I also noted that cost-sensitive multiclass classification (CSMC) looks like SSP on a shallow graph. This correspondence suggests that SSP could be attacked by reduction to a sequence of CSMC problems. The general correspondence between sequential decision problems and CSMC was explored theoretically by Langford and Zadrozny and exploited practically by Duame et. al. via the Searn algorithm. This reduction of SSP to CSMC is a special case of Searn.

In terms of my current obsession this reduction is very exciting, because it provides an alternative mechanism for solving a non-trivial problem in lieu of the intuitive ``let's estimate the coefficients and use a standard solver'' strategy. Whether this trick applies to more complicated problems I encounter, and whether it results in good solutions in practice, remains to be seen.

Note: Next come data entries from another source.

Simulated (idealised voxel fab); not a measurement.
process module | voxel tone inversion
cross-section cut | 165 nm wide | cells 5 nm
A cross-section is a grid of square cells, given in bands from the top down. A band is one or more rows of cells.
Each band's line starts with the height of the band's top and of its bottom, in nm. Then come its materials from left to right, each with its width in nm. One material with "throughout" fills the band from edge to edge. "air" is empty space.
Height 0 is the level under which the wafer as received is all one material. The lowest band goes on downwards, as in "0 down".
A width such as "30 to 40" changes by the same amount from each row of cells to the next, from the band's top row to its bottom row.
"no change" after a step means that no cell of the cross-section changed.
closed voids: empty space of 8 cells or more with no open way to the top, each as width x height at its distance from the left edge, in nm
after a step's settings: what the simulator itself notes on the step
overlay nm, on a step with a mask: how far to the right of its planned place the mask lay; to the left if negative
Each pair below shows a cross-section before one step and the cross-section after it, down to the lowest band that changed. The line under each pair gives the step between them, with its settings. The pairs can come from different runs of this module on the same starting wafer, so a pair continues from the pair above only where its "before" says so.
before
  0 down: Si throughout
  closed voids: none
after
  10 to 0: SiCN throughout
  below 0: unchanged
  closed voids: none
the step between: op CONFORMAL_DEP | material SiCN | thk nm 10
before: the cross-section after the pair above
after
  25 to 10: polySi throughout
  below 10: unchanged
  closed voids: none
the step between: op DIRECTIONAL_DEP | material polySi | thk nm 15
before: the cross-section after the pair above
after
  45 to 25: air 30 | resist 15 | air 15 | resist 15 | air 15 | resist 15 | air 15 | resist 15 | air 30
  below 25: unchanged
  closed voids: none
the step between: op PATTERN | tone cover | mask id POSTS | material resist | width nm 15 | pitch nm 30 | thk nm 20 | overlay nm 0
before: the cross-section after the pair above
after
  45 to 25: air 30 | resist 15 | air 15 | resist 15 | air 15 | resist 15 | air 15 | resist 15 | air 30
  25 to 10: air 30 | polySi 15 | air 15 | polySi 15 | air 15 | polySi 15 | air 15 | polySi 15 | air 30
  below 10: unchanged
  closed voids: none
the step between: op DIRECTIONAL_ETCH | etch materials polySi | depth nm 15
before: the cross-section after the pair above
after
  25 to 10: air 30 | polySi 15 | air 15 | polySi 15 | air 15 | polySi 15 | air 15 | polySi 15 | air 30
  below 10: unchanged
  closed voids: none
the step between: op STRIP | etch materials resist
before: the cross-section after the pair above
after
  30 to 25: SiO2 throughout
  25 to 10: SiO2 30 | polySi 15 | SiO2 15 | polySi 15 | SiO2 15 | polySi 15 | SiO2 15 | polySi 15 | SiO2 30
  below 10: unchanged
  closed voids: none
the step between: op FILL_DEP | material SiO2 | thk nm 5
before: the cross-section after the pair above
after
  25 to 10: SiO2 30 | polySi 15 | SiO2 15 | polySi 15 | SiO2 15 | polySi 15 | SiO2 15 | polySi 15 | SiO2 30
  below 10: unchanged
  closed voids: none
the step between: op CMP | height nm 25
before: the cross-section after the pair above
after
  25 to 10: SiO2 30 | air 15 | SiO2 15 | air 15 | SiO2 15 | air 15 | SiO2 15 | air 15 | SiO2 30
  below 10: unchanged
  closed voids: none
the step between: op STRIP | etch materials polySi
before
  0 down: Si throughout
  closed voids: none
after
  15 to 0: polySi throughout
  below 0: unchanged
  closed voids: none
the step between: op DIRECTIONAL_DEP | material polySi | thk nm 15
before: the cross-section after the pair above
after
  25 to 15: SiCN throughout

**Optimal Substructure**The (shortest path) journey of a thousand miles begins with a single (optimally shortest) step. In particular, given any starting vertex $s$, intermediate vertex $v$, and target vertex $t$, the shortest path $p^*_{st;v}$ from $s$ to $t$ that includes $v$ is related to the shortest path $p^*_{sv}$ between $s$ and $v$ and $p^*_{vt}$ between $v$ and $t$ via \[ p^*_{st;v} = p^*_{sv} \odot p^*_{vt}, \] where $\odot$ represents path concatenation. By taking $v$ to be the set of adjacent vertices to $s$, this suggests defining a cost-vector for the decision problem at vertex $s$ via \[ c (v; s, t) = f (\{ s, v \}) + \min_{p_{vt} \in P_{vt}}\; \sum_{e \in p_{vt}} f (e) - \min_{p_{st} \in P_{st}}\; \sum_{e \in p_{st}} f (e). \] Basically, the cost of choosing an edge at vertex $s$ is defined as the current edge cost plus the lowest total cost possible after traversing that edge, minus the lowest total cost starting at this vertex.

Since our variant of SSP always starts at the same starting vertex, it is clear how to kick this process off: for each training instance, compute the shortest path to the target from each vertex adjacent to the starting vertex, add the edge cost from the starting node, and use a favorite CSMC algorithm to produce a ``first-step'' policy. What about subsequent steps? A major insight of Langford and Zadrozny is that one can train the classifier for step $k+1$ by using the distribution of test instances induced by the sequence of classifiers learned for the first $k$ steps, i.e., sub-classifiers can be learned ``first-to-last''.

**Regret Bound**For simplicity of analysis I'll constrain all paths considered to be of length $n$; for shorter paths that might be encountered in practice, I can add a connection from the target node to itself of zero cost and force any path generation algorithm to include some number of self-connections at the target.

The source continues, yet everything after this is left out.